So many of us don’t have language and I tell the kids you can be the person in your family to bring it back.

Baraya Barray ~ Whale Song

Baraya Barray ~ Whale Song brings attention to the origin of First Nations languages and the important lessons we can learn from our natural environment in caring for Country by celebrating saltwater songlines of the East Coast following the movements of Humpback Whales from Lutruwita (TAS) to Meanjin (QLD).

Coinciding with the International Decade of Indigenous Languages, during the three year program, communities across the east coast will connect young First Nations people with Elders, Language Custodians, scientists, poets and musicians, through On Country immersive experiences, to learn about and respond to our original language holders - the Whales.

I am excited that Baraya Barray - Whale Song will inspire young minds through Eldership, poetry, song, dance and Aboriginal languages to re-awaken our ancient whale song line and improve language acquisition, leaving a valuable strength in the community whilst restoring Eldership, a voice for Sea Country and a rite of passage through Cultural connections to Sea Country.

~ Dr Jodi Edwards (Custodian)

Listening to Whales Activity

Celebrating Saltwater Songlines

Creating new songs and poems in language alongside Elders, students revitalise the tradition of orality, learning culture and stories first hand through embodied experiences, that cultivate pride and enhance wellbeing.
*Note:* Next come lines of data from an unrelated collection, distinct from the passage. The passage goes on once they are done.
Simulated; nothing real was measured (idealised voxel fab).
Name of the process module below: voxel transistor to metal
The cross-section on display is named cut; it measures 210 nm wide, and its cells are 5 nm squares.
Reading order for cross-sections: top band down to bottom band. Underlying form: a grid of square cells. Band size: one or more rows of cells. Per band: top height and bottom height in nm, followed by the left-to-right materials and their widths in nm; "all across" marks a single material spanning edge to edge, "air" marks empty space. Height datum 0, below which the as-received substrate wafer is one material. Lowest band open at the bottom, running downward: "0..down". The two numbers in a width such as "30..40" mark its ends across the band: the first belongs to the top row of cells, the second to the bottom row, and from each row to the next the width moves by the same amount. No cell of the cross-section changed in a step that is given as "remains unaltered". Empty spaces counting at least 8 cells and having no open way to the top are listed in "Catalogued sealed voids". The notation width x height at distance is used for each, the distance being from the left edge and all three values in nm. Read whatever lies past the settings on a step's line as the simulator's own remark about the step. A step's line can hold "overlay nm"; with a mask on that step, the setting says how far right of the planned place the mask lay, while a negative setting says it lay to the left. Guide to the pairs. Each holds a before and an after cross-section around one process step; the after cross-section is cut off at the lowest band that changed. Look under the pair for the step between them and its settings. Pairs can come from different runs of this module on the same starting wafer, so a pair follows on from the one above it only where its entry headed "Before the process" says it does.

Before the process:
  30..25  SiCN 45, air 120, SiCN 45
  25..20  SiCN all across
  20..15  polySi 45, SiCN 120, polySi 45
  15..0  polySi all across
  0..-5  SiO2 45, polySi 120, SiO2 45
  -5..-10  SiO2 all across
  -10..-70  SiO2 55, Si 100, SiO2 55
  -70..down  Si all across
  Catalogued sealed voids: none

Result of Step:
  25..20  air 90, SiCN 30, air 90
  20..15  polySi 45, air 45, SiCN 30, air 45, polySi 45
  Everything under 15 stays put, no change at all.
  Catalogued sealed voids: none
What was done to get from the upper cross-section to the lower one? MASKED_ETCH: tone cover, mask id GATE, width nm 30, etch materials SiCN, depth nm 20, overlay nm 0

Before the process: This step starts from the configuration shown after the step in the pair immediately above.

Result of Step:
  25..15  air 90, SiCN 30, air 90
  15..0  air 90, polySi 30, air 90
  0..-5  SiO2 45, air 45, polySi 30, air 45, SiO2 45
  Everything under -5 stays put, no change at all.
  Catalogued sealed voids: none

Participants listen to and record whale song, learn the whale stories of their Country, and look for environmental and ecological indicators to their health and migration journey. Dances, poems and songs in language are created in response, recorded, performed and passed along to neighbouring communities, creating a new contemporary songline up the East Coast.

There is a real thirst and hunger to be taught and to learn in this way and it's a treat to be able to run a program like this and get our kids out and connected to Country, learning about language and carrying the stories and songlines forward… across the day you see a kind of pride that starts to bubble in them, they stand a bit taller and they speak a bit louder and more confidently. Our kids are feeling connected, not only to the land and to nature but to each other. They feel strong and proud of who they are.

Short video filmed during the June 2023 Dharawal pilot workshop.

Directed by Luke Agius
Produced by Rami Fischler
Song composition by Nicole Smede
Poem and reading by Indiana Lane


2024 Workshops

Baraya Barray - Whale Song will make it's way along the east coast over the next 3 years starting in 2024 with workshops on Yuin, Wodi Wodi and Dharawal Country. During the northern migration workshops will be held in:

  • Nowra
  • Shellharbour
  • Port Kembla
  • Wollongong

Performances and project outcomes will be celebrated during the southern migration later in the year.

Workshop partners for 2024 include:

  • Waminda
  • Coomaditchie United Aboriginal Corporation
  • University of Wollongong - ANCORS Division
  • Wollongong City Council
  • Griffith University

Project Testimonials

Burri burri (whale) is a big part of Dharawal culture. Ngia (I) learned that me and my siblings aren’t Dharawal but we have learned their important connection to gurigurrah (sea) and ngura (Country), just as we have in our Tongan culture. Connection between our cultures is so much clearer now and I’ve seen how similar we are in terms of tradition and respect for family and Country. We value our bubang, our nguru (Country) our gurrigurrah (sea) and our yabun (music), relying on them to teach us, about us.

~ Tahanni (student participant in pilot workshop)

I love the idea of offering Elders from different communities the opportunity to participate in this fantastic project. It speaks to the reality of our Peoples - that is we are many, with different languages and cultures, but we all come from the same set of life values that are articulated in many ways.

~ Elder participant

As a Worimi woman, I deeply understand the cultural significance of this project for First Nations people and for all Australians. Garuwa means ‘ocean’ in our language, Gatthang, and we selected this name because of our ancestral and contemporary connections to the sea. Our whale kin are central to these storylines and cultural understanding.